The area known as the Thompson Divide encompasses parts of five counties and two national forests, the White River and Gunnison.
The Thompson Divide Coalition and Wilderness Workshop have long advocated for the permanent withdrawal of the region from future oil and gas leasing and mineral extraction — as encompassed in the stalled Colorado Outdoors Recreation Act (CORE Act) being sponsored by U.S. Sen. Michael Bennet.
Last October, President Biden announced the BLM and US Forest Service would be moving forward with a request to administratively withdraw 225,000 acres of the Thompson Divide from future oil and gas leasing, as well as mining, for 20 years. That proposal received overwhelming support at a standing-room-only public meeting in Carbondale last fall.
“Over 60,000 people took the time to send written comment to BLM articulating their support for the proposed administrative withdrawal of Thompson Divide,” the letter reads. “Supportive comments came from local residents, farmers and ranchers, hunters and fishers, water users, recreationists, wildlife lovers, conservation groups, and thousands upon thousands of other folks from around the country who support protecting the Thompson Divide.”

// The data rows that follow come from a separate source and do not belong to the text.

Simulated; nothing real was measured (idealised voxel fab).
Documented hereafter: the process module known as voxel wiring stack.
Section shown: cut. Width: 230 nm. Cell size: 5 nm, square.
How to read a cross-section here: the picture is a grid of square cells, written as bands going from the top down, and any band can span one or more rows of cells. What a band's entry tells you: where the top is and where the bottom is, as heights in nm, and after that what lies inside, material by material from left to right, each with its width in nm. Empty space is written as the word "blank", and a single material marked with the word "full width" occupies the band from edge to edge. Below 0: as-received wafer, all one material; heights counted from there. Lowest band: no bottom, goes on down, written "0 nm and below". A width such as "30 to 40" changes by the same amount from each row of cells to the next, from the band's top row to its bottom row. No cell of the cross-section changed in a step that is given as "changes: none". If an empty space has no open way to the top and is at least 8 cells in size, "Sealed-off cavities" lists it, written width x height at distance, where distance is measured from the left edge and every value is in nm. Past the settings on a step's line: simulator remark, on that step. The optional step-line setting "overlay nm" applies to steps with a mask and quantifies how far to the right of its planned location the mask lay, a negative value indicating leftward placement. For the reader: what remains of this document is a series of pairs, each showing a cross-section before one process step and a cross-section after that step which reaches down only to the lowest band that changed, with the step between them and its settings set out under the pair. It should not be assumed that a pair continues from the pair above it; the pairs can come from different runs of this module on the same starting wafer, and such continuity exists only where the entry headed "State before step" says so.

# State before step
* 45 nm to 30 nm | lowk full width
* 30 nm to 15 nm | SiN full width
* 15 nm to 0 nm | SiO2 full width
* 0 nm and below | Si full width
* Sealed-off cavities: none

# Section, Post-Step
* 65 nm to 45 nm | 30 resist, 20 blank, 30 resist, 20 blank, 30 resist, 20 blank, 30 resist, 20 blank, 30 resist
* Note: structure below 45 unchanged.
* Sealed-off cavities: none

The Thompson Divide Coalition (TDC) was founded by a varied constituency of ranchers and recreationists with a mission to protect the area from oil and gas development.
TDC Board President Jason Sewell of Sunfire Ranch near Carbondale thanked Will and Velasco for their support of the withdrawal effort.
“Elected leaders who are in touch with their constituents know that the Divide is worthy of long-term protection,” Sewell said in the release. “In this particular area, gas and mineral development are incompatible with preserving the historic and current needs for range land, clean water, hunting, and the economic support generated by recreationists to the area.”
Added Wilderness Workshop Campaign Manager Michael Gorman said, “Elected officials from both parties understand just how important these public lands are and we look forward to making the proposed Thompson Divide Administrative Withdrawal a reality.”
The US Forest Service is taking lead on the NEPA analysis for the proposed withdrawal, beginning with a 30-day scoping period in April. A draft Environmental Assessment, including another comment period, would ensue, followed by a formal Record of Decision.